Most of you have probably heard by now that longtime columnist Bill Conlin of the Philadelphia Daily News is alleged to have molested four children in the 1970s, according to the Philadelphia Inquirer. From ESPN.com news services:
… The four alleged victims told the Inquirer they were molested by Conlin in the 1970s, when they were between the ages of 7 and 12. The Inquirer reported that prosecutors took statements from the four last year but could not act on the allegations because they are beyond the statute of limitations. The law in New Jersey does not allow for cases to be prosecuted that occurred and were not reported prior to 1996.
… Conlin, who is 77, retired from the Daily News on Tuesday. His attorney, George Bochetto, issued a statement to the Inquirer, saying: “Mr. Conlin is obviously floored by these accusations, which supposedly happened 40 years ago. He has engaged me to do everything possible to bring the facts forward to vindicate his name.”
Craig Calcaterra of Hardball Talk discusses how the Baseball Writers Association of America found it important to reiterate that Conlin’s 2011 J.G. Taylor Spink Award is not affected, without acknowledging the gravity of the charges, and how some of the BBWAA members felt that was, as Andy Martino of the New York Daily News wrote, a “tone-deaf” statement, regardless of the ultimate outcome of the case.
Here’s what Philadelphia Daily News editor Larry Platt wrote:
… I first found out the Inquirer was working on a piece about Bill Monday. I read a draft of the piece this afternoon. It bears repeating all the necessary caveats, of course: at present, these are allegations. Bill has not been proven guilty or even charged with anything.
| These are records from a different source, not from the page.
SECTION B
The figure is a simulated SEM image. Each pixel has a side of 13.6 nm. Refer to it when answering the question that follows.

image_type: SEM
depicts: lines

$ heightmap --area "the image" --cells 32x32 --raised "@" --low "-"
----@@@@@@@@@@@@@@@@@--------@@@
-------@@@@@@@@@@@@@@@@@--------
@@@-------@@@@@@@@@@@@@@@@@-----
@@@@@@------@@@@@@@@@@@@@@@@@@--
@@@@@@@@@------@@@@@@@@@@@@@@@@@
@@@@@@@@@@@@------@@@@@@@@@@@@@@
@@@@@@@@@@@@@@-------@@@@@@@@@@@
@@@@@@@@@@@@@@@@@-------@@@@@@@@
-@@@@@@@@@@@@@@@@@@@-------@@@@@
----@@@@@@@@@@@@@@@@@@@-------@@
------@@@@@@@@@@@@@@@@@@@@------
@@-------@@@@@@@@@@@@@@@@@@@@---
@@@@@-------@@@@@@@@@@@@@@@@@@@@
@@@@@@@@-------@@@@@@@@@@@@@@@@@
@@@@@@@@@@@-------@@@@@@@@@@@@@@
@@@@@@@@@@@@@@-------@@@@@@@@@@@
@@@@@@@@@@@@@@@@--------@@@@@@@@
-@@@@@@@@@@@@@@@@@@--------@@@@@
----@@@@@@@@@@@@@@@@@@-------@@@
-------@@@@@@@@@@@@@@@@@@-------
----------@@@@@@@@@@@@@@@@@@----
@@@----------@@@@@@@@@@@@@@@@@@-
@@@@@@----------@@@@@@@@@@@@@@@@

That said, I have to say the story made my stomach turn. I can’t shake the disgust and rage I felt after reading the allegations in the piece, nor can I stop thinking about the victims.
I have known Bill Conlin since 1990, and before that, I knew him as a legendary voice on the page. I simply do not know how to reconcile what I’ve read with the man I know. I spoke to him today. He offered to retire and I immediately accepted. I knew I’d never be comfortable running his byline again.
For a long time today, we struggled with how to best acknowledge this story without knowing the facts or reporting on it ourselves. It is a strange and sad time in the newsroom, and we will do our best to cover this as if it were any other high-profile figure in Philadelphia. But of course it is not just another high-profile figure in Philadelphia.
Conlin has been synonymous with this paper for five decades, and to pretend that we know how to approach a story like this is to insult your intelligence. All I can promise you is that we will attempt to be as thorough and fair as we can possibly be – not just to the facts of the story – but also to you, our readers. And that means being as open and transparent as we can be.
Since this is such uncharted territory, I don’t know precisely what that will look like. I do know this: This is a tragedy. It’s tragic for the victims, for Conlin’s family, for the family of the Daily News, but also for the familial relationship we have with our readers. Like me, you’ve grown up with and trusted Conlin’s bellowing voice. Now that trust is compromised by horrific allegations.
When I spoke with my stunned staff today, I found myself uncharacteristically at a loss for words. But then the reporters and editors among us started speaking up. They wanted to report this story. It was, for me, an oddly inspiring moment.
They reminded me: This is what we do. We hold people accountable, and we’ve done that with everyone from mayors to Jerry Sandusky. Now we just may have to do it with one of our own.
“We were shocked and saddened to learn of the allegations involving Bill Conlin and we extend our sympathies to everyone involved. This is a matter far more serious than baseball and, at this point, a matter best left to the proper authorities.”